I’ve been trying to find a way of keeping track of the plants and jobs in my garden. Until now I’ve just used a good old notebook and pen, but of course it’s difficult to include photos and there’s lots of bits and bobs you can’t do – like cross-reference plant details or this-time-last-year entries easily.

Since this is an obvious application for a computer programme, I’ve been having a look at what’s on offer. Surprisingly, there’s very little by way of interactive gardening calendars: surely someone out there can spot this gap in the market?

Shoot is probably the most recent application on offer – it’s actually a way of selling your house by advertising its wonderful garden, which is a great idea in itself. But it also works as a big club for garden owners and allows you to pick out your plants from its massive database and add them to your virtual garden. Even better, they’ll then email you regularly with advice on how to care for it all. The downside: you have to pay for it. The paltry eight plants you’re allowed to download for free doesn’t go very far – cannily, they’ve made sure it’s just enough to get you curious for more so you’ll fork out the £20 or so it costs for a year’s membership. But if you’re willing to pay, it’s a great service and well-run enough to be head and shoulders above the rest.
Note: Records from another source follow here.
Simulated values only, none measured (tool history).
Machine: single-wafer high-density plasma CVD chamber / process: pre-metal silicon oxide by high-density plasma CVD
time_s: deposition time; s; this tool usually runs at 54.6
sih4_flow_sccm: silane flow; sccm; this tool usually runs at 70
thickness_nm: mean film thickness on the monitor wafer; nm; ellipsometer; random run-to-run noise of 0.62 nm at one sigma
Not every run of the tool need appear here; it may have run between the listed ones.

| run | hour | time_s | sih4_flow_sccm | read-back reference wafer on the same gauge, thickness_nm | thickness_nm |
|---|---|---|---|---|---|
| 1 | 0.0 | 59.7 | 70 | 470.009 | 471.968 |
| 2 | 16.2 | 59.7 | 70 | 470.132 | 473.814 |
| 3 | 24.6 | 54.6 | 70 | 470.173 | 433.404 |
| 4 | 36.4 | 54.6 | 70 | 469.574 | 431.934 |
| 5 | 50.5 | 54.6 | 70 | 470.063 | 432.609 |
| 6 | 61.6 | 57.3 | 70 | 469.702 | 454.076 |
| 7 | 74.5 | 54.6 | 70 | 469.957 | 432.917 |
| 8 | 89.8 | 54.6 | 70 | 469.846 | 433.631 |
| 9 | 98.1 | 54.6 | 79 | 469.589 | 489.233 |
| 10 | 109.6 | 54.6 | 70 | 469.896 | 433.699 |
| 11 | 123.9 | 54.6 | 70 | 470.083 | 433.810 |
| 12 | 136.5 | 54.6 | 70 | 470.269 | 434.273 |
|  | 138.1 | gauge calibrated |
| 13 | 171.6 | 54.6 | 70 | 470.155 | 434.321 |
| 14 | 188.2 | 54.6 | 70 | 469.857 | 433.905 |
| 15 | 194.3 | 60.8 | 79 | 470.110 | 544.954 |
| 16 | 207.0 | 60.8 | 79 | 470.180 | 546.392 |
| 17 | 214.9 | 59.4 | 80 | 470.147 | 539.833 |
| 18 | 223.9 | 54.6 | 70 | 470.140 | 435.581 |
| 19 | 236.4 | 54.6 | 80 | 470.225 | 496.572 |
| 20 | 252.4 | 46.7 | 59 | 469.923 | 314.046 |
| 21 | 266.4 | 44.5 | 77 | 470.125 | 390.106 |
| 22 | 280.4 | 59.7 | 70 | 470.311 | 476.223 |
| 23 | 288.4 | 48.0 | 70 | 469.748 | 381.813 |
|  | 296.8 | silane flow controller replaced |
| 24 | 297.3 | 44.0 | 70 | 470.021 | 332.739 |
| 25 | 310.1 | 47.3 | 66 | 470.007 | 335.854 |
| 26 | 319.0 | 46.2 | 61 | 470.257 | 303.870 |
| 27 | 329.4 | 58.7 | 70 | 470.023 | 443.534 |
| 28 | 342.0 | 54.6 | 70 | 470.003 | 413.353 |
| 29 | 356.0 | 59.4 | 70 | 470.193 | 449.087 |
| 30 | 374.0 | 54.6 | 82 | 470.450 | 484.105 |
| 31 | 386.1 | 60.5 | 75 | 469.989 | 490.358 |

For free, the BBC Gardening website does a calendar too. For some reason it’s well hidden on the site and takes a bit of finding – perhaps they’re still developing it. It could do with a few extras: the plant list is very limited, and there’s no email reminder (and the tips they give you are kind of basic). But they do allow you to keep an online note-style diary for the garden which you can refer back to easily.

And… er… that’s it! Apart from a handful of CD-roms which do the same sort of thing but I’m sure have the same sort of drawbacks. I think I might just have to invent my own… unless someone beats me to it!